Find the word definition

Crossword clues for inexorable

Longman Dictionary of Contemporary English
inexorable
adjective
COLLOCATIONS FROM OTHER ENTRIES
inexorable logicformal (= logic in which one thing leads to another in a way that cannot be avoided)
▪ By the inexorable logic of war, the bombings provoked an even stronger response.
COLLOCATIONS FROM CORPUS
■ NOUN
logic
▪ The inexorable logic does not, however, establish that the result is morally or socially desirable.
▪ Up to the point of overload and pressure, you might say that the inexorable logic of the Hay Fever Theory does hold.
rise
▪ The most famous face of all has slipped in during the seemingly inexorable rise in predicted numbers of Conservative seats.
EXAMPLES FROM OTHER ENTRIES
▪ His jealousy sets him on an inexorable course towards murder.
▪ the inexorable decline in Britain's manufacturing industry
▪ the inexorable progress of rain forest destruction
The Collaborative International Dictionary
Inexorable

Inexorable \In*ex"o*ra*ble\, a. [L. inexorabilis: cf. F. inexorable. See In- not, and Exorable, Adore.] Not to be persuaded or moved by entreaty or prayer; firm; determined; unyielding; unchangeable; inflexible; relentless; -- of people and impersonal forces; as, an inexorable prince or tyrant; an inexorable judge; the inexorable advance of a glacier. ``Inexorable equality of laws.''
--Gibbon. ``Death's inexorable doom.''
--Dryden.

You are more inhuman, more inexorable, O, ten times more than tigers of Hyrcania.
--Shak.

Douglas Harper's Etymology Dictionary
inexorable

1550s, from Middle French inexorable and directly from Latin inexorabilis "that cannot be moved by entreaty," from in- "not, opposite of" (see in- (1)) + exorabilis "able to be entreated," from exorare "to prevail upon," from ex- "out" (see ex-) + orare "pray" (see orator). Related: Inexorably; inexorability.

Wiktionary
inexorable

a. 1 Unable to be persuaded; relentless; unrelenting. 2 Impossible to stop or prevent; inevitable. 3 adamant; severe.

WordNet
inexorable
  1. adj. not to be placated or appeased or moved by entreaty; "grim determination"; "grim necessity"; "Russia's final hour, it seemed, approached with inexorable certainty"; "relentless persecution"; "the stern demands of parenthood" [syn: grim, relentless, stern, unappeasable, unforgiving, unrelenting]
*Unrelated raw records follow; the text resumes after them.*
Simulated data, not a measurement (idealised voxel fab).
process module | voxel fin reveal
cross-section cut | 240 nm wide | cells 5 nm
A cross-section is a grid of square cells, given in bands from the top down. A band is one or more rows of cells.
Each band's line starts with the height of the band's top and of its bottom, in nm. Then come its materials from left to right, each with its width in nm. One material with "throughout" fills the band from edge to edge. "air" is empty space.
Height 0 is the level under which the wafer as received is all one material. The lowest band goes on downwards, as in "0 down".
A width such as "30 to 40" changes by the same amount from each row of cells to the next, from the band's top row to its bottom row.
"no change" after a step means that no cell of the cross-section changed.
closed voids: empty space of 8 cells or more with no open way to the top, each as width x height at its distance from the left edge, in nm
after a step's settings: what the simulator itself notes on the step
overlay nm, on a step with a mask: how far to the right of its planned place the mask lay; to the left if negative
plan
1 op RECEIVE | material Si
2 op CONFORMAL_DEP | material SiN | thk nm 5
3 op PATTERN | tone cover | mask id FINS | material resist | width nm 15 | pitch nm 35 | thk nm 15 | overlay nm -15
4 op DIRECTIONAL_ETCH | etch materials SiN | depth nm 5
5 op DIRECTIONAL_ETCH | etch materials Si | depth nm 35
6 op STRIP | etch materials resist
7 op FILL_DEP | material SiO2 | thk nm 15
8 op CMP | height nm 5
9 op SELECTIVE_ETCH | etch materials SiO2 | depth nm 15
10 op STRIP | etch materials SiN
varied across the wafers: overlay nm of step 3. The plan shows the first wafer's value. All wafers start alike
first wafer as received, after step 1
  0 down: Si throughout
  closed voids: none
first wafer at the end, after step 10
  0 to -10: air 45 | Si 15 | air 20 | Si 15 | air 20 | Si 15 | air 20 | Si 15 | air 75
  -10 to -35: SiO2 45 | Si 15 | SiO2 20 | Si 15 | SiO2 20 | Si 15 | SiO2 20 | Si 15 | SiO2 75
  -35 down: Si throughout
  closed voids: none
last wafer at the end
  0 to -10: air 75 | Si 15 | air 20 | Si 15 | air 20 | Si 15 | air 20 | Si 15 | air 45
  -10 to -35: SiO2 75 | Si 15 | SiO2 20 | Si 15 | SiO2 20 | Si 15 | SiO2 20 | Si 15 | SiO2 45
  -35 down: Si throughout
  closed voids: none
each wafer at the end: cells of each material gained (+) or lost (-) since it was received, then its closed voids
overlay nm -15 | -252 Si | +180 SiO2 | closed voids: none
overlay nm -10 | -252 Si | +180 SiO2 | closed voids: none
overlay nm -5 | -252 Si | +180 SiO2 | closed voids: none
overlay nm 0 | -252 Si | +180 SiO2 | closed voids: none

  2. not capable of being swayed or diverted from a course; unsusceptible to persuasion; "he is adamant in his refusal to change his mind"; "Cynthia was inexorable; she would have none of him"- W.Churchill; "an intransigent conservative opposed to every liberal tendancy" [syn: adamant, adamantine, intransigent]

Usage examples of "inexorable".

Our eyes lingered as long as possible and with all eagerness upon these meadows and marshes which the poet has made immortal, and we regretted that inexorable Baddeck would not permit us to be pilgrims for a day in this Acadian land.

But a fall from there would be inexorable, and we would have fallen away from the Beanstalk, with no chance to reconnect to it.

Then a searcher would still be wandering through space thirty or forty billion years in the future, when the universe collapsed toward its inexorable endpoint of infinite pressure and temperature.

I relished the sting of a line-drive into well-oiled leather, the inexorable trajectory of a flyball as it plummeted toward a waiting glove.

Settembrini, had held more than one lunatic to temporary self-control, simply by opposing to his humbuggery an air of inexorable reason.

Millions died but world population continued its inexorable increase toward the Malthusian limits of starvation, plague, and war.

Relentlessly scrounging resources and working nonstop, the remaining machines had rebuilt and reasserted their complete control over the planet in less than a year, like an inexorable tide erasing footprints on a beach.

While my millions of brethren and sistren chew, chew, chew their way through whatever offal comes along, inexorable but mindless, I preserve my energies for the sweetest meat: the carcass tainted by fear.

The tyrants, who would have disgraced the society of gods and men, were thrown headlong, by the inexorable Nemesis, into the Tartarean abyss.

It was moving up through the mountain with inexorable determination, cutting a path for itself with its broad stubby boulderlike teeth: gnawing on rock, digesting it, excreting it as moist sand at the far end of a massive fleshy body thirty man-lengths long.

Delight is to him--a far, far upward, and inward delight-- who against the proud gods and commodores of this earth, ever stands forth his own inexorable self.

Is an owned flaw in her consistency Men love to dub Dame Nature--that lay-shape They use to hang phenomena upon-- Whose deftest mothering in fairest sphere Is girt about by terms inexorable!

In such a state, should you find me inexorable, you would very likely give way to excesses which would afterwards cause you deep sorrow.

I seem to be in the grasp of some resistless, inexorable evil, which no foresight and no precautions can guard against.

Callista the slow, inexorable deadening of normal physical responses, the numbing of bodily reflexes, the hardening of tensions in mind and body into a rigid armoring.